Invisible disabilities are a significant but often overlooked aspect of the ever evolving landscape in UK universities. Invisible disabilities are disabilities that are otherwise not immediately apparent, for example, mental health conditions, neuro-divergencies, and ‘non-visible’ health conditions. The list can go on. These disabilities are proven to present unique challenges to students who navigate the academic and social landscapes that are often not designed with their needs in mind.

Understanding Invisible Disabilities:

Invisible disabilities are made up of a wide variety of conditions and impairments, as mentioned above. These conditions are not immediately apparent to others unlike visible disabilities. This, therefore, leading to an immediate lack of awareness and understanding on the matter. This can often leave individuals feeling stigmatised and discredited. It is important to also note that navigating the stigma associated with disability can be even more difficult when you have a non-visible disability and this can also make it harder for individuals to seek and receive support as their needs are not readily recognised.

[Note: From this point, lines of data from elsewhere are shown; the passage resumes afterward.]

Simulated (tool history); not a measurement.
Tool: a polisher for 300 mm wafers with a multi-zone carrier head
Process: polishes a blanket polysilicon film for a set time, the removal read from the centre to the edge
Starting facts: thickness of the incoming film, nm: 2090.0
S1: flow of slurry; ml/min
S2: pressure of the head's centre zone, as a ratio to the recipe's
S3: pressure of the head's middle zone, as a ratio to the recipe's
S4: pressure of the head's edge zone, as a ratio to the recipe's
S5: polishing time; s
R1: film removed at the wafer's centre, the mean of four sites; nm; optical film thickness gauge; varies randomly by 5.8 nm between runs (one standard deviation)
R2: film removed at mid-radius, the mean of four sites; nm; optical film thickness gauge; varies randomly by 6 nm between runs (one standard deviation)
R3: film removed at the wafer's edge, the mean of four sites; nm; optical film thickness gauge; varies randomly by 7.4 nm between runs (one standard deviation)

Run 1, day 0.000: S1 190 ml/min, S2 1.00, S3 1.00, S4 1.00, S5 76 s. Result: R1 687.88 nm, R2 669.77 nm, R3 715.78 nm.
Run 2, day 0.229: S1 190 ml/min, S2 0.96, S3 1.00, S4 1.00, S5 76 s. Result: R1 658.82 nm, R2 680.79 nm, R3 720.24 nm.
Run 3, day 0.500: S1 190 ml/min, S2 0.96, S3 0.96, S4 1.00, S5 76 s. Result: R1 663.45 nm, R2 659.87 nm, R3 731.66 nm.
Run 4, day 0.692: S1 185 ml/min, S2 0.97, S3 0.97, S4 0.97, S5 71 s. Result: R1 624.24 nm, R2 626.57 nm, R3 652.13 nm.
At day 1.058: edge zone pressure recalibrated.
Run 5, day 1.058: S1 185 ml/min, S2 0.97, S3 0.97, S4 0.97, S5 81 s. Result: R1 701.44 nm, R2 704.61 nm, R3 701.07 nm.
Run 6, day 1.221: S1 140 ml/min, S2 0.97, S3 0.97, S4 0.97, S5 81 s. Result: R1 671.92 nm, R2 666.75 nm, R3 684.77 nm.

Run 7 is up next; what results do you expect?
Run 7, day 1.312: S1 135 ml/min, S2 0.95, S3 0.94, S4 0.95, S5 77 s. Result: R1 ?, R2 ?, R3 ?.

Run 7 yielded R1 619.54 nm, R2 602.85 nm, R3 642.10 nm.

The Impact on University Students:

Students with invisible disabilities may oftentimes face an array of unique challenges, especially in further educational institutions such as universities. These can include difficulties in managing academic workload, accessing support services and systems, and these students will also most likely suffer from social isolation and exclusion. The pressure of balancing their condition alongside their academic responsibilities can be extremely detrimental to not only their academic performance but mental health. Many people with invisible disabilities have reported challenges in access and inclusion within public services and infrastructures. Therefore, demonstrating that not only is it an issue within educational institutions yet society as a whole thus putting these individuals at a disadvantage.

Invisible disabilities can make individuals feel like they are in hiding.

Addressing the Issue in Universities:

To support students with invisible disabilities, universities should aim to adopt inclusive policies as well as practices. This can include training their staff and faculty to not only recognise but to also accommodate students throughout all years. This can look like offering alternative assessment methods, offering flexible deadlines, and having accessible mental health services. Removing societal barriers for people will enable them to participate in civil life. In order to help change the perception of such disabilities, institutions should aim to participate in awareness campaigns. This will help to improve awareness and understanding thus may be a big contributor in reducing stigma and exclusionary practices. An example of how we here at the University of Westminster can contribute to this change would be to first address barriers within our online environments such as Blackboard and the Student Hub. We should feature inclusive designs and should consider sensory and informational barriers that may impede students from efficiently engaging with the websites. We should also encourage flexible working and learning arrangements by implementing systems that are more favourable and acceptant of the wide diversity presented to us.

Encouraging Self-Advocacy and Peer Support:

Empowering students to advocate for their needs is in fact the most important and crucial step on this pathway to change. Westminster as well as other universities can help to facilitate this by providing concise pathways to access support services as well as creating peer support networks. By encouraging students to share their experiences, as well as creating societies, a sense of community will be fostered.

What Next?

Addressing the challenges faced by these students with invisible disabilities will require a concerted amount of effort, from not only universities by society as a whole. The implementation of inclusive policies and practices will be imperative for impactful change. By raising awareness and understanding among staff and students, and by providing appropriate support, Westminster will be able to ensure an equitable academic environment for all students on campus.